ACPI, Advanced Configuration and Power Interface, is a standardised set
of interfaces for letting the operating system know what hardware is
there and how to set it up. It also tells the OS how to put it into a
low power (or no power) mode when the OS is being suspended (to RAM or
disk, for example).
An interrupt is a way for the processor and the hardware to let each
other know that there's data waiting to be serviced. So, for example,
when an Ethernet card detected that it had received data intended for
that PC, it would send an interrupt. The interrupt would (normally)
trigger the processor to stop running the current program, and switch
control to the operating system. The OS would work out that the Ethernet
device had sent the interrupt, arrange for the incoming data to be
copied somewhere safe, and return control to the program. (Later, the OS
would decode the data it had been sent).
A PIC, a Programmable Interrupt Controller, is something that receives
interrupts from a number of devices, sends an interrupt to the
processor, and then can be queried by the processor to find out which
device sent the interrupt in the first place. (That simplifies the
processor interface, you see.)
The original IBM PC and its immediate successor, the PC XT defined a
rather simple PIC scheme with a number of limitations. So an Advanced
Programmable Interrupt Controller was defined, that can cope with more
devices and share them evenly among multiple processors.
Spotted this thread yesterday - seems that tb2.4.x with acpi=off is affecting others in a similar way it did to my Dell R200.
http://www.trixbox.org/forums/trixbox-forums/open-discussion/tb-2...
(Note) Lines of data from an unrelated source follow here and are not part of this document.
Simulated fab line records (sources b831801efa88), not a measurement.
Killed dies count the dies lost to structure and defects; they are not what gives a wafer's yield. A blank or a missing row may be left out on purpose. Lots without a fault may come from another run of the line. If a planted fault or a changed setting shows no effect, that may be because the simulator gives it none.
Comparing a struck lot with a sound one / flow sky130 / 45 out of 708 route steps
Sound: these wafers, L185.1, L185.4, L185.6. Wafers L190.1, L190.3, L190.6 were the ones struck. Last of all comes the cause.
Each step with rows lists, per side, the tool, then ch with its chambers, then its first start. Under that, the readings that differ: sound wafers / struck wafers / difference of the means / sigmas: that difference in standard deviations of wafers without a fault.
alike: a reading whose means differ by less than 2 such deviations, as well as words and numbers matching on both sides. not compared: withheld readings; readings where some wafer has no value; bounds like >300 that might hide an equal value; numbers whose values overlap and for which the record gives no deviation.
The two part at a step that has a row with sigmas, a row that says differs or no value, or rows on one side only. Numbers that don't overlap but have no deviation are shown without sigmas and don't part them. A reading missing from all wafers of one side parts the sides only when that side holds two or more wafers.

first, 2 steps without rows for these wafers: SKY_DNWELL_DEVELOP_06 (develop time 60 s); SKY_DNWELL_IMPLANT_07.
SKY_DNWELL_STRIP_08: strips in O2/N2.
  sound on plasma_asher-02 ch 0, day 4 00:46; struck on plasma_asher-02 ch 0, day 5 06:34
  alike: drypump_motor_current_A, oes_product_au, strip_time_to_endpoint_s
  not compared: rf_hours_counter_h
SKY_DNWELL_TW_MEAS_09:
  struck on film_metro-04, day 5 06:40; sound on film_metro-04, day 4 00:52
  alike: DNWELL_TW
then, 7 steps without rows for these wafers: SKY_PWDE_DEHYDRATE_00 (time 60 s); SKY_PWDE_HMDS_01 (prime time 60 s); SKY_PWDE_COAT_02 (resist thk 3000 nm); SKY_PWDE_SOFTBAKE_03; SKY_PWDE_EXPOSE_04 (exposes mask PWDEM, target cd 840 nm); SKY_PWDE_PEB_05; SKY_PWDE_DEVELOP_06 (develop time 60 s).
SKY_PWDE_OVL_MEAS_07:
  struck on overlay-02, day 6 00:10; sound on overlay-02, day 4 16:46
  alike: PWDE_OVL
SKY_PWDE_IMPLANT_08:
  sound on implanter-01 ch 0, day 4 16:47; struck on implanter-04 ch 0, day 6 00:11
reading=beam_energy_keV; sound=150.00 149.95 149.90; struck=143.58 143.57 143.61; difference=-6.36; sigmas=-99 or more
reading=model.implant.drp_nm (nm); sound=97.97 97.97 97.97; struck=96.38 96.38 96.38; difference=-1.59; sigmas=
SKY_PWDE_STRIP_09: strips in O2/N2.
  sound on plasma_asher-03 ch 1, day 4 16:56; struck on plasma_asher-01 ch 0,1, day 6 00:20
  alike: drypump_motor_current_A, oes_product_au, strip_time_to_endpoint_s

I must agree that it seems like a 50/50 issue. I dont think an option during installation will help. Given this is specific to each make/model etc, then its something that must be watched and tested. Example being my previous server IBM x305 with tb2.2.x had a known series hardware bug with APIC. To avoid hardware crashing, it was necessary to force acpi and apic off with :-
noapic nolapic noacpi acpi=off
Dont you wish the hardware manufacturers would just get it right ?
/Hyp
I think it should be something that everyone needs to test under problem situations, in Hyperus' case his PSTN card was given a higher priority IRQ with acpi=off - this could be a definite gain if he had certain Digium cards.
- as for extra cpu cores showing up - do people see performance gains when acpi=on - or maybe the better question - do they need performance gains? Not really sure on how acpi is directly tied to how many cpus/cores are used by the OS - I thought this was just done by using SMP kernel??
I think we will categorize this under Troubleshooting in the wiki.
The Dell 1950 dual dual-core Xeon based systems appear to run smoother from my perspective with "acpi=off" removed at start up.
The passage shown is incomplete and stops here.